# Playing in the yard!



## kidcat (Jan 9, 2015)

The buds are trying to grow and the flowers are trying to bloom and the grass is almost green but not quite yet. Tiger and Lily don't seem to care. They are just glad their little paws don't have to step on cold snow anymore! Enjoy these photos of kitties playing outside!

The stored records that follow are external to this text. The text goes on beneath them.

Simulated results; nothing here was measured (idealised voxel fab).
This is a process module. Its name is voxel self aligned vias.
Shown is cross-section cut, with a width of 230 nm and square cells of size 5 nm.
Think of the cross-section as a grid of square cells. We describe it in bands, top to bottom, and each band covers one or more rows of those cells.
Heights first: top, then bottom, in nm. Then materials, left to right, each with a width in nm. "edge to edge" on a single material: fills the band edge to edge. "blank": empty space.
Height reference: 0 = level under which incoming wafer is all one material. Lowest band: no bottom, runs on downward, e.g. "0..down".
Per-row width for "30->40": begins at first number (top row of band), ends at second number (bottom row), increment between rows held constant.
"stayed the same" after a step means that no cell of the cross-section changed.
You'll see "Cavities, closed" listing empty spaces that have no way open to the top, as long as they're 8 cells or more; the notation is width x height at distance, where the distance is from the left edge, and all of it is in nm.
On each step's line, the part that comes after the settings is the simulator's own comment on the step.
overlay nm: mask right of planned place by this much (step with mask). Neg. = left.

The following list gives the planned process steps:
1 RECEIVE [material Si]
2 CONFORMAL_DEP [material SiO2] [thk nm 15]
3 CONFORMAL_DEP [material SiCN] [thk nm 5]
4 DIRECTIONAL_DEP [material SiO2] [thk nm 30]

And then all played out sleeping on my bed...


----------



## NebraskaCat (Jan 15, 2013)

You're a good photographer. I loved the winter scenes, and now these. Of course you have some mighty good looking photomodels.


----------



## Time Bandit (Aug 17, 2010)

Agreed with Jeff! Beautiful shots with BEAUTIFUL models! Love these pics!! :luv


----------



## 10cats2dogs (Jun 16, 2013)

Kidcat,
AWESOME shots!! I don't know which "set" I like better, the Snow ones...or...the Spring ones!
Gorgeous kitties!
Sharon


----------



## Jenny bf (Jul 13, 2013)

ooh so gorgeous. Such great photos and like others have said beautiful models to work with


----------



## Jetlaya67 (Sep 26, 2012)

Beautiful pictures. They look so happy.


----------



## bluemilk (Oct 3, 2005)

Such a playful pair!

Pic 4: , Lily gives propers to the paparazzi and her adoring fans!

Tiger's SO orange boy!


----------



## kidcat (Jan 9, 2015)

Thank you for all the lovely compliments! They really do love to be outside!


----------



## Greenport ferals (Oct 30, 2010)

Ha ha, I like the 'woodchuck' pose.


----------



## bluemilk (Oct 3, 2005)

That IS funny!


----------



## vlapinta (Apr 29, 2015)

How cute! Thanks for sharing!!


----------



## spirite (Jul 31, 2012)

They're so beautiful, and in such different ways. Great, great photos. I love the action shot that you got! And yes, the meerkat imitation made me laugh too!


----------